The 'soft' forward guidance was also unaltered, stating that the"Governing Council (GC) considers that the key ECB interest rates are at levels that, maintained for a sufficiently long duration, will make a substantial contribution" to meeting the inflation goal. However, the statement also noted that should the GC have increased confidence that inflation is converging towards target in a sustainable manner, it would be appropriate to reduce rates. This re-affirms the importance of the bank's June economic forecasts.

In fact, the overall tone of the statement was mildly dovish, indicating that the latest data had been in line with the GC's previous assessment of the medium-term inflation outlook. Importantly, most measures of underlying inflation as well as wage growth were seen to be easing and firms were absorbing part of the rise in labour costs in their profits. That said, the bank still believes that domestic price pressures are strong, particularly in services.

Today's statement and press confidence will not upset an increasingly strong market conviction that key rates will be lowered by 25 basis points at the next meeting in June. Indeed, already the focus is beginning to shift to whether or not an ease then might be followed by another as soon as July. With the Fed seemingly now on hold for longer than previously expected, the growing likelihood of widening interest rate differentials in favour of the dollar could become a problem for the euro and, potentially, a new hurdle in the path of meeting the ECB's inflation target.

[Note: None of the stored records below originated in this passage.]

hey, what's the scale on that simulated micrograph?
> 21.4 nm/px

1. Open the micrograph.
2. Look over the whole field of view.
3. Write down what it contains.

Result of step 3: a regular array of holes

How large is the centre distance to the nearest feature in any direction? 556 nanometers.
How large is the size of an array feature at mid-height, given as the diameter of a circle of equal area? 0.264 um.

Market Consensus Before Announcement

The April meeting is widely expected to leave policy on hold but lay the groundwork for a 25 basis point cut in key interest rates in June.

Definition

The European Central Bank (ECB) sets monetary policy for all members of the Eurozone. The highest decision-making body is the Governing Council which comprises the six members of the Executive Board and the 20 presidents of member central banks. Policy meetings take place roughly every six weeks but, due to the sheer number of participants, a rotation system has been introduced so that the total number of votes is capped at twenty-one. The benchmark interest rate is the rate on the main refinancing operations (refi rate) which sits between the marginal lending facility rate and deposit rate. The ECB's primary objective is price stability which since July 2021 is based upon a symmetric 2 percent target for the annual inflation rate.

Description

The European Central Bank determines interest rate policy at their Governing Council meetings. The Council is composed of the six members of the Executive Council and 17 presidents of member central banks (Bank of France, Bundesbank, etc). The Governing Council meets now meets every six weeks. The European Central Bank had an established inflation ceiling of just less than 2 percent which was modified in July 2021 to 2 percent. The ECB's measure of inflation is the harmonized index of consumer prices (HICP). Each member of the Governing Council has one vote and decisions are reached by simple majority. In the event of a tie, the President has the casting vote. Only short-form minutes are released so how individual members voted is not known.

As in the United States, European market participants speculate about the possibility of an interest rate change at these meetings. If the outcome is different from expectations, the impact on European markets can be dramatic and far-reaching. The rate set by the ECB serves as a benchmark for all other interest rates in the Eurozone.

The level of interest rates affects the economy. Higher interest rates tend to slow economic activity; lower interest rates stimulate economic activity. Either way, interest rates influence the sales environment. In the consumer sector, few homes or cars will be purchased when interest rates rise. Furthermore, interest rate costs are a significant factor for many businesses, particularly for companies with high debt loads or who have to finance high inventory levels. This interest cost has a direct impact on corporate profits. The bottom line is that higher interest rates are bearish for the stock market, while lower interest rates are bullish.